GOOD SHEPHERD CHURCH

The story of Good Shepherd Church is mostly one in Golden Valley, but it does have a distant St. Louis Park connection.  Much of the following is from Golden Valley – A History of a Minnesota City, Golden Valley Historical Society, 1986.

The parish of the Church of the Good Shepherd was established in December 1945.  Some of the parish territory was taken from Holy Family in St. Louis Park.  Without a home, manager Iver Stranger offered the group the use of the Boulevard Cafe on Wayzata Blvd. in Golden Valley. He even offered his dance band to provide the music. The first mass was offered on April 21, 1946, serving 300 Easter worshipers. News of the church in the tavern became national and was reported in Variety.  Father Thomas MacNamara used a portable altar that he had used in the Italian battlefields of WWII.  
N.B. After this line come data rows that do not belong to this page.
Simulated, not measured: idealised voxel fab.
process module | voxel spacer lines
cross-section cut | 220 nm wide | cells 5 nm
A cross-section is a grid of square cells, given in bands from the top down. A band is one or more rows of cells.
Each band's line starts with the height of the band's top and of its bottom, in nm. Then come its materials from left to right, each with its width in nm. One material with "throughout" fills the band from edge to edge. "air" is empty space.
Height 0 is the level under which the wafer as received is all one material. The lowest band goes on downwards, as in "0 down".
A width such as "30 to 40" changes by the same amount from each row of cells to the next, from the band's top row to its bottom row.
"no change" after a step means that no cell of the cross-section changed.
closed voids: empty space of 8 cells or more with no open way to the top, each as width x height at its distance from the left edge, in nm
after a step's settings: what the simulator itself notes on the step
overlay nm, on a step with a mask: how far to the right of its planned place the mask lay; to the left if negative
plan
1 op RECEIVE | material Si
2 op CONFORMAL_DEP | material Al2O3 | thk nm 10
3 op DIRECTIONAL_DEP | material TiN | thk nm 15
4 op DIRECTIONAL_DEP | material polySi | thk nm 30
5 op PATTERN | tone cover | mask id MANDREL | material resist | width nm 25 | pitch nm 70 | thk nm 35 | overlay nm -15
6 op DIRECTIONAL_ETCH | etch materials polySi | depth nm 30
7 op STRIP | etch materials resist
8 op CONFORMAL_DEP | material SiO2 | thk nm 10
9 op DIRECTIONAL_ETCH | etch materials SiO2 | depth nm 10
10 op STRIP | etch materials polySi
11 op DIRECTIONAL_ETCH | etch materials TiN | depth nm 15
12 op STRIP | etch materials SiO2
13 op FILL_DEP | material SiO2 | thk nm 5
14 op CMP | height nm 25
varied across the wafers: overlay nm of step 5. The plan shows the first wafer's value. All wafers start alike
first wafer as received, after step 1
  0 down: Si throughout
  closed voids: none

Late that summer a tract of land just under four acres at 1440 Highway 100 So. (then called Lilac Drive So.) was purchased from a local family in the southwest quadrant of the intersection of Highways 12 and 100.  The church consisted of two Army barracks that had done duty in Alaska, and was known as the Quonset Hut.  This land was seemingly in St. Louis Park, as it was south of Highway 12, but Golden Valley did indeed own land right at that intersection, and still does today.  Today the land is vacant, but valued at over $1 million.

Finally, an 18-acre parcel of land in Golden Valley was donated by the Holsum Bread Company.  The first mass was said at the new location, 145 Jersey Ave. So., on February 16, 1957.

A Parochial school started in 1959, with grades added as years went by.  In 1992 Good Shepherd School merged with Holy Family to become Parkvalley Catholic School.